The lack of parking spaces suitable for trucks has reached a critical point, and the driver is not the only one affected by the shortage. That hour of searching should be an hour of productive driving — especially important when carriers are also adjusting business expectations due to the ongoing driver shortage.

The truck parking shortage came in at No. 5 in ATRI’s 2015 survey of the Top Trucking Industry Issues. The three top solutions among survey respondents were:

Support and encourage investment in new truck parking facilities.
This most common sense answer — create more parking to meet the demand — was listed by nearly two-thirds of survey respondents.
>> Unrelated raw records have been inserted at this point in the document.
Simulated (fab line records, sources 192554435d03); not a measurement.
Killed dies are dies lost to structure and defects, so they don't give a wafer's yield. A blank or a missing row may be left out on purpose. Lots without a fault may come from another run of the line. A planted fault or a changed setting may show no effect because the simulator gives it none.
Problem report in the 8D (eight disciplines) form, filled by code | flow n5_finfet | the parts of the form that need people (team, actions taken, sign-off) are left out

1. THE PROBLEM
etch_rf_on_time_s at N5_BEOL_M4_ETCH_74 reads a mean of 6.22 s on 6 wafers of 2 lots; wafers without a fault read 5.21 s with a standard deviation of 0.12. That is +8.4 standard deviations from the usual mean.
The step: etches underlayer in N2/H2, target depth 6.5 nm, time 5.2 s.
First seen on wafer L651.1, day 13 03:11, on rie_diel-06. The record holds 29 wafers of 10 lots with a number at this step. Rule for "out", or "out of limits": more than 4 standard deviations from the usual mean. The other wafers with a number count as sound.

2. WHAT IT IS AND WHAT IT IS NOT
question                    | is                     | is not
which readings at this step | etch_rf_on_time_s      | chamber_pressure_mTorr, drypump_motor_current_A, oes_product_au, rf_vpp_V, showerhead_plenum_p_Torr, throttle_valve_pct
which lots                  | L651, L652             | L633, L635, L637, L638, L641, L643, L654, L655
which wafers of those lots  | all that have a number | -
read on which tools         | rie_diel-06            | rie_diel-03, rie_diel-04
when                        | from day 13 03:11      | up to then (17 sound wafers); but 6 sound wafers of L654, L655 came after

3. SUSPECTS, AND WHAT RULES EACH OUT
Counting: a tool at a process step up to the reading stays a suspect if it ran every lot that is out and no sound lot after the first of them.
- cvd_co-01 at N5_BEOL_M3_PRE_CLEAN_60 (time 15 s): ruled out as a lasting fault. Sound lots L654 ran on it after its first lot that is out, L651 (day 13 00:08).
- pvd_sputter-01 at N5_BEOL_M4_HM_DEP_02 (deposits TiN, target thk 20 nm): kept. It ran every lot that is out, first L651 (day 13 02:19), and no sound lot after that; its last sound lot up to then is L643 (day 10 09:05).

Educate the public sector on the safety consequences resulting from closing public parking facilities.
One obstacle to creating more parking comes from local resistance to the idea. Usually people are concerned that having trucks nearby will lead to crime, noise or air pollution. Allaying those fears and explaining the need for parking to ensure safer roads has been effective in many cases.

Research the role and value of real-time parking information availability and truck parking reservation systems.
Though only a small percentage of survey respondents saw this as a solution to the parking problem, it is one that can be implemented immediately and used while the bigger issue gets addressed. A number of state DOTs are trying real-time parking availability signs on their highways, and there are a number of apps available that guide drivers to available parking.

Other immediate strategies for drivers:

Reserve a spot
Truck stop chains offer reserved parking, usually for a fee. Some drivers embrace the idea, while others have a strong negative reaction to paid parking. If they do use paid parking, another ATRI survey showed that most drivers feel that the carrier should absorb the cost.

Park early
A busy truck stop will start filling up in the early evening. Planning a day that starts earlier in the morning to get to a resting place earlier in the evening increases the chances of getting a parking spot.

Time/route management
Today’s telematics can help keep drivers away from traffic jams that will throw off their driving schedule and leave them out of hours without a plan for parking.